In my java application, I need to copy the content of a directory from one to another. But sometimes (very rare) the copyDirectory stuck forever and the code does not execute after that. Which result in high CPU. I checked the jstack of my application multiple times and found that the same thread is in the runnable state for long. Below is the stack trace of the thread.
"pool-2-thread-3" #17 prio=5 os_prio=0 tid=0x00007fab5585c000 nid=0xa81 runnable [0x00007fab0af6f000]
java.lang.Thread.State: RUNNABLE
at sun.nio.ch.FileDispatcherImpl.size0(Native Method)
at sun.nio.ch.FileDispatcherImpl.size(FileDispatcherImpl.java:84)

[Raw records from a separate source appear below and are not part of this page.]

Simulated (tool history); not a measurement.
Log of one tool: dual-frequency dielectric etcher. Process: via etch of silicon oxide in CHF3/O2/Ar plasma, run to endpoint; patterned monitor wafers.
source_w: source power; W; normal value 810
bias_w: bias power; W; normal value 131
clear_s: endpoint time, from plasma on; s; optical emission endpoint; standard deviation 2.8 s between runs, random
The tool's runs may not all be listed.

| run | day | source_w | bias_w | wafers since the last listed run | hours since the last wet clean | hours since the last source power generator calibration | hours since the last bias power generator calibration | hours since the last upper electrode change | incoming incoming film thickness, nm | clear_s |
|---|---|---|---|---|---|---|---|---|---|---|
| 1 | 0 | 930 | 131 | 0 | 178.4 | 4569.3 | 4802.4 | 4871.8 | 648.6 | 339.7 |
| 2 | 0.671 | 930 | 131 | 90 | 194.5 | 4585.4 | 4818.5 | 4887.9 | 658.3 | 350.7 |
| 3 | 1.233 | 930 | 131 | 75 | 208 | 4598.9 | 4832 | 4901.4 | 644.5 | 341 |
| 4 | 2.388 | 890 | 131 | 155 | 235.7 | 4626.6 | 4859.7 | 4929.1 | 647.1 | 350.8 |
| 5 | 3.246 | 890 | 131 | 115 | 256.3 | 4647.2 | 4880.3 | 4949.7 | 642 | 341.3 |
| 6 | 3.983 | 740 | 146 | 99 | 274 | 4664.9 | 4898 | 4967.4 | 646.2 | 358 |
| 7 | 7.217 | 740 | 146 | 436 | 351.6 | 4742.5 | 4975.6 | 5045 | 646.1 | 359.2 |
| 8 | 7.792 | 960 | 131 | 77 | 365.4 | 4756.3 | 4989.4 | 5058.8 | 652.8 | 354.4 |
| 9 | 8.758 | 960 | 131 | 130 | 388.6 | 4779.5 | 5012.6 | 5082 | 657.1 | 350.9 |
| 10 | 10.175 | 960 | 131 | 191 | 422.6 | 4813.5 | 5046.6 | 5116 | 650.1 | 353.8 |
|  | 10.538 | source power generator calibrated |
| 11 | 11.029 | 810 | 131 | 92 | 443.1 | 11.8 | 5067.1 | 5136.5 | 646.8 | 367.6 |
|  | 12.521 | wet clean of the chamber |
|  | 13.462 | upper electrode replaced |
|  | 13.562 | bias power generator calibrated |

at sun.nio.ch.FileChannelImpl.size(FileChannelImpl.java:310)
- locked <0x00000000c5f59728> (a java.lang.Object)
at sun.nio.ch.FileChannelImpl.transferFrom(FileChannelImpl.java:705)
at org.apache.commons.io.FileUtils.doCopyFile(FileUtils.java:1147)
at org.apache.commons.io.FileUtils.doCopyDirectory(FileUtils.java:1428)
at org.apache.commons.io.FileUtils.copyDirectory(FileUtils.java:1389)
at org.apache.commons.io.FileUtils.copyDirectory(FileUtils.java:1261)
at org.apache.commons.io.FileUtils.copyDirectory(FileUtils.java:1230)
I tried copying same manually with shell command but they copied successfully. Also, there is one more thread which is in running state for long with the following stack trace.
"pool-2-thread-52" #81581 prio=5 os_prio=0 tid=0x00007fab55951800 nid=0x5db runnable [0x00007faafb2f0000]
java.lang.Thread.State: RUNNABLE
at sun.nio.ch.FileChannelImpl.position0(Native Method)
at sun.nio.ch.FileChannelImpl.position(FileChannelImpl.java:288)
- locked <0x00000000c5ffde60> (a java.lang.Object)
at sun.nio.ch.FileChannelImpl.transferFromFileChannel(FileChannelImpl.java:651)
- locked <0x00000000c5ffde60> (a java.lang.Object)
at sun.nio.ch.FileChannelImpl.transferFrom(FileChannelImpl.java:708)
at org.apache.commons.io.FileUtils.doCopyFile(FileUtils.java:1147)
at org.apache.commons.io.FileUtils.doCopyDirectory(FileUtils.java:1428)
at org.apache.commons.io.FileUtils.copyDirectory(FileUtils.java:1389)
at org.apache.commons.io.FileUtils.copyDirectory(FileUtils.java:1261)
at org.apache.commons.io.FileUtils.copyDirectory(FileUtils.java:1230)
I am not getting any clue why the thread stuck in that native call. Is there any environmental issue or related to the machine?
I just got the clue from the IO-385
Since I was using apache commons-io version 2.4. Which is having a bug where FileUtils.doCopyFile can potentially lead to infinite loop.
for(long count = 0L; pos < size; pos += output.transferFrom(input, pos, count))
{
count = size - pos > 31457280L ? 31457280L : size - pos;
}